Mean permeability affects CO2 storage capacity and injectivity the most; kv/kh
affects CO2 injectivity storage capacity more than permeability variation, Vk.
More CO2 can be stored in the heterogeneous reservoirs with low mean
permeability; however, high injectivity can be achieved in the uniform
reservoirs with high mean permeability.
Introduction
Carbon sequestration in saline aquifers has been identified as a promising
method of reducing atmospheric CO2 in response to growing concerns over climate
change. Saline aquifers are attractive for such sequestration because of their
large capacity and broad distribution (IPCC, 2005; Hesse et al., 2006; Bryant,
2007; Gibson-Poole et al., 2007). Many projects have been carried out and have
demonstrated the viability of CO2 sequestration in saline aquifers since the
early 1990s (Pruess et al., 2003; Jikich et al., 2003; Sengul, 2006).

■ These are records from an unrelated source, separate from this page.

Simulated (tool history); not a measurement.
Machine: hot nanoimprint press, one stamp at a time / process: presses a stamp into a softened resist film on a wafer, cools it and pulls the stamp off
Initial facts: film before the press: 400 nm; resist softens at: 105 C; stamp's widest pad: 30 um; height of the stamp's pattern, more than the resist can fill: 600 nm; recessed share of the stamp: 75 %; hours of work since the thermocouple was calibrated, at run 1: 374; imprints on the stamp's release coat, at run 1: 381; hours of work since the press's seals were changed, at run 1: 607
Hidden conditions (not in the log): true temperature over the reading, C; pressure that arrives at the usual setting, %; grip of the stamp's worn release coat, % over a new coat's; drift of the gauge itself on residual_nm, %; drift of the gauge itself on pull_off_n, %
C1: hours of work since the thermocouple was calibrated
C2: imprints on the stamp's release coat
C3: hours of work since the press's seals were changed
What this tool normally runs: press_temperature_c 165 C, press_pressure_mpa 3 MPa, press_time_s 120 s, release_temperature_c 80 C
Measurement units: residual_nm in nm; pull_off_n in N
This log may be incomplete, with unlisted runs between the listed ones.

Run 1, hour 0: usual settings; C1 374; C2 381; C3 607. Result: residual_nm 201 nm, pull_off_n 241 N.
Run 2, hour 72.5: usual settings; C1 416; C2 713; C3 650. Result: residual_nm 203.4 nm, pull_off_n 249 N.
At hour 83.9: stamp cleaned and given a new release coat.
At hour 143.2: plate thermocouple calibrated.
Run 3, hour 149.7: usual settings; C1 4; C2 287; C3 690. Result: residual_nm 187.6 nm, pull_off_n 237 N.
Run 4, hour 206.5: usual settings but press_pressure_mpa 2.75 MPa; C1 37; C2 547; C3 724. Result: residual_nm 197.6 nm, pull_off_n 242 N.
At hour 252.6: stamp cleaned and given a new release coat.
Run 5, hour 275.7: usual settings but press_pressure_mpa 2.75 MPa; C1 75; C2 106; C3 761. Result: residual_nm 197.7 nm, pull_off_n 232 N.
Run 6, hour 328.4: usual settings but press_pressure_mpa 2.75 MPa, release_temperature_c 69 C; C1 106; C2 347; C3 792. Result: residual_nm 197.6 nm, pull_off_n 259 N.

Saline aquifers are defined as porous and permeable reservoir rocks that
contain saline fluid in the pore spaces between the rock grains. Carbon dioxide
can be trapped in saline aquifers through a combination of physical and
chemical processes, which can be classified into structural and stratigraphic
trapping, solubility trapping, mineral trapping, and hydrodynamic trapping
(Koide et al., 1992; Gunter et al., 1993; Holtz, 2002; Flett et al., 2005;
Bachu et al., 2007). When injected, CO2 moves upward to fill the geological
traps, parts of CO2 dissolves, some interacts with formation water and rock
minerals, and some trapped by capillary forces as a residual phase.
The potential of CO2 storage in saline aquifers is largely determined by
aquifer properties (Cinar et al., 2007), and much work has been performed to
determine the effect of aquifer properties on CO2 storage. The properties
include seal area, formation dip, reservoir heterogeneity, porosity and
permeability, temperature, pressure, salinity, and mineralogy (Kumar et al.,
2005; Bachu et al., 2007; Hurter et al., 2007; Ülker et al., 2007; Yang et al,
2010). Among them, heterogeneity plays an important role because the spatial
correlation of permeability determines the preferential CO2 flow paths and the
complex migration paths resulted from heterogeneity enhance solution and
residual gas trapping (Bryant et al., 2006). Although there are studies on mean
permeability, the vertical to horizontal permeability ratio, and permeability
variation, those studies were reported separately and only focus on deep saline
aquifers.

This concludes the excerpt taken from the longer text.